Overseas wrap: Africa shines
With a bumper weekend of European rugby, several South Africans were plying their trade in the Heineken and Challenge Cups, as well as a PRO12 derby.
Comeback king, Juan Smith, did not make as big an impression upon Munster in Sunday's semi-final as he had done against their Irish rivals Leinster in the previous round, but barring the odd silly knock-on the Springbok can be satisfied with his display in a fearsome breakdown tussle.
Danie Rossouw also showed up well in the loose for Toulon, but was out of sorts in the lineout and spilled the ball with a glorious scoring opportunity beckoning. Speedster Bryan Habana has had his time in the south of France blighted by hamstring injuries, and he was taken off early in the second-half on Sunday. Still, his pace and direct running caused Munster problems, with only a super James Downey tap-tackle preventing Habana's scything midfield break yielding more than field position. He did offer other line-breaks that got the competition holders on the front foot.
Michael Claassens was a second-half replacement and put in a commanding performance around the base of the ruck as Toulon saw out the victory.
For Munster, CJ Stander impressed in the contact area, and though BJ Botha was up against it at scrum-time, his side of the set-piece largely held its own.
So nothing too special to report from Marseille, but Africans were the stars of the show a day earlier as Saracens demolished Clermont at Twickenham. Schalk Brits was at his best in the loose, showcasing the full extent of his footballing ability and tremendous running speed and tenacity in defence, while Namibian flanker and man-of-the-match Jacques Burger was a ferocious tackle machine the Frenchmen couldn't handle. Neil De Kock also injected some pace and fluidity at scrum-half before being replaced in what looked like a pre-planned move from Sarries on 50 minutes.
In the PRO12, South African representation was high as Glasgow Warriors eased past Alan Solomons' inconsistent Edinburgh side. "Solly"'s pre-season vow to alter Edinburgh's free-spirited but defensively naive approach has been partially successful, with a decent improvement upon last season's shambles. But despite the all-action Cornell du Preez, Zimbabwean-born Dave Denton and Botswana-born Roddy Grant in their back-row, the side's missed tackles and slack defence continue to prove their downfall as Glasgow won the derby game and with it the two-legged 1872 Cup.

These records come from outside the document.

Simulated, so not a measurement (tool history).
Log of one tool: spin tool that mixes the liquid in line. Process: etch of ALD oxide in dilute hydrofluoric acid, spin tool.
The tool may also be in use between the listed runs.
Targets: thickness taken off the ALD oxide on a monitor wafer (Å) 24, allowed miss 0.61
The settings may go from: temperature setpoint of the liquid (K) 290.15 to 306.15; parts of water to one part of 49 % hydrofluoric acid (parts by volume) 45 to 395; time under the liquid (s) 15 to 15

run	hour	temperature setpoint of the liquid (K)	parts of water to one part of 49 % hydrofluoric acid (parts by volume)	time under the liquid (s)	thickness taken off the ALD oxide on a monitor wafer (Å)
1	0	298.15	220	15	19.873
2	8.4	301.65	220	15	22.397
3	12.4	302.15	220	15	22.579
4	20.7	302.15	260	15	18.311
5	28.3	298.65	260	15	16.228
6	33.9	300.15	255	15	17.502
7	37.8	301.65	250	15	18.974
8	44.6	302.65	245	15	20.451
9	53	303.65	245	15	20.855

Tighthead prop Willem Nel notched yet another try on Saturday in a forward pack that included Du Preez and lock Izak van der Westhuizen - who was sin-binned - while Carl Bezuidenhout and Andries Strauss had a mixed day at the office at ten and inside centre respectively.
For the Warriors, Josh Strauss, now committed to representing Scotland internationally, was typically abrasive and dynamic with ball in hand.
Elsewhere over the weekend, the Challenge Cup saw Ashley Johnson's Wasps lose 24-18 to Bath in the semi-final, as Francois Louw watched his team-mates from the sideline due to injury. Johnson scored with 14 minutes left to narrow matters to the aforementioned scoreline but Bath held on.